Serge Ibaka, who was sensational in his own right with 15 points and 10 rebounds, said he summoned Westbrook before the game and told his point guard to be aggressive.
“Everybody knows he can make pullup shots,” Ibaka said. “So I wanted him to try to drive the basketball.”
Durant in recent days also has attempted to drill it home to Westbrook that his preferred pullup jumper isn’t always the best shot. Westbrook has responded by passing on that shot more frequently. Only one of his makes, for instance, came on that type of shot.
But ever since he made 11 of 22 shots at Houston on Dec. 29 — the first time since Dec. 4 that he’s finished at least 50 percent from the field — Westbrook has been on a tear.
In the past four games, Westbrook is averaging 26.3 points on 52.7 percent shooting. He’s made eight of 13 3-pointers (61.5 percent) over that same span.
In the first 28 games, Westbrook averaged 21.2 points on 39.9 percent shooting and connected on just 33.9 percent of his 3-point tries.
“I’ve just been trying to take my time,” Westbrook reluctantly explained after shaking his head at the second question about his offensive surge. “That’s it.”
What makes Westbrook’s rising shooting percentages so significant is it’s the last thing that was missing from his offensive arsenal. Before Friday’s game Westbrook, despite his shooting struggles, was averaging 21.7 points while dishing a career-high 8.7 assists.

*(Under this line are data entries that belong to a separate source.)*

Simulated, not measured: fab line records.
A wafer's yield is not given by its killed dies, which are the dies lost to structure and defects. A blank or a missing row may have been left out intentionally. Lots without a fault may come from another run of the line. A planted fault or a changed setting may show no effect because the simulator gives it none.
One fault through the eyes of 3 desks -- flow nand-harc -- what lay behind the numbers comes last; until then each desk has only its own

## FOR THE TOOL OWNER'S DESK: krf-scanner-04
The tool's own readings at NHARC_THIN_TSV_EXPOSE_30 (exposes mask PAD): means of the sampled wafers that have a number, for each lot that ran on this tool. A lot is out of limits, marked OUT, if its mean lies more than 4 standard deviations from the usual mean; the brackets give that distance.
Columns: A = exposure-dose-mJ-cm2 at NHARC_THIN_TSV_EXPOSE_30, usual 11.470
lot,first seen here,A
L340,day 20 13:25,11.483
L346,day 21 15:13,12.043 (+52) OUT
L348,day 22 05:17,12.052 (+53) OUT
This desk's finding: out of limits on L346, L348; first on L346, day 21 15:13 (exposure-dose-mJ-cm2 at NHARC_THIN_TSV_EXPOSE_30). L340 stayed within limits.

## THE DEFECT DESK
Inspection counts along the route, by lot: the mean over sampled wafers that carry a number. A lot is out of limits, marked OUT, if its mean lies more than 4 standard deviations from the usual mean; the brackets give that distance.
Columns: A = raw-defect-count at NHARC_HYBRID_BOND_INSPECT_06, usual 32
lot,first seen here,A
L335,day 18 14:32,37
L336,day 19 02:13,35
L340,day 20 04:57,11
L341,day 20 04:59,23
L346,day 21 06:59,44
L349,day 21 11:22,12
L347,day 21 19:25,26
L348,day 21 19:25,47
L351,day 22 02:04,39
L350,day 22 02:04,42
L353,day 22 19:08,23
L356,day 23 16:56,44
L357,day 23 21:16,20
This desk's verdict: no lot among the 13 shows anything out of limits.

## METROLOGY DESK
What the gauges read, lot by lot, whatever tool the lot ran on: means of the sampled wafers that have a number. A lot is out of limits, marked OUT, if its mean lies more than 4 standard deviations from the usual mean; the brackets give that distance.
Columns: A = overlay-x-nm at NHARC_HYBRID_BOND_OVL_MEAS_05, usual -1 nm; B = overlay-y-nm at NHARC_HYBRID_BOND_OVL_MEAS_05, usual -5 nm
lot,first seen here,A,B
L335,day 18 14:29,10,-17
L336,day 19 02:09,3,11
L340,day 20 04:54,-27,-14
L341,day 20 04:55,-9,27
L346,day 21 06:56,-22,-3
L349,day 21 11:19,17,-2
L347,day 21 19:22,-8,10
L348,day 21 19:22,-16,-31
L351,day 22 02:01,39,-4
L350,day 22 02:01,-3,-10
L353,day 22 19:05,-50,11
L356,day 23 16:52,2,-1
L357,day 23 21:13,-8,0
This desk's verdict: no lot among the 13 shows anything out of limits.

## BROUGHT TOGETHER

Now think about how much more lethal the Thunder can be if Westbrook continues to click.
“Hopefully it is turning the corner,” said Thunder coach Scott Brooks. “I know it’s definitely in the direction that we like it.”
Keep it up and there might not be much anybody can do to slow the Thunder.
“He’s taking good shots and he’s getting everybody involved,” Durant said. “That’s what’s making this car roll.”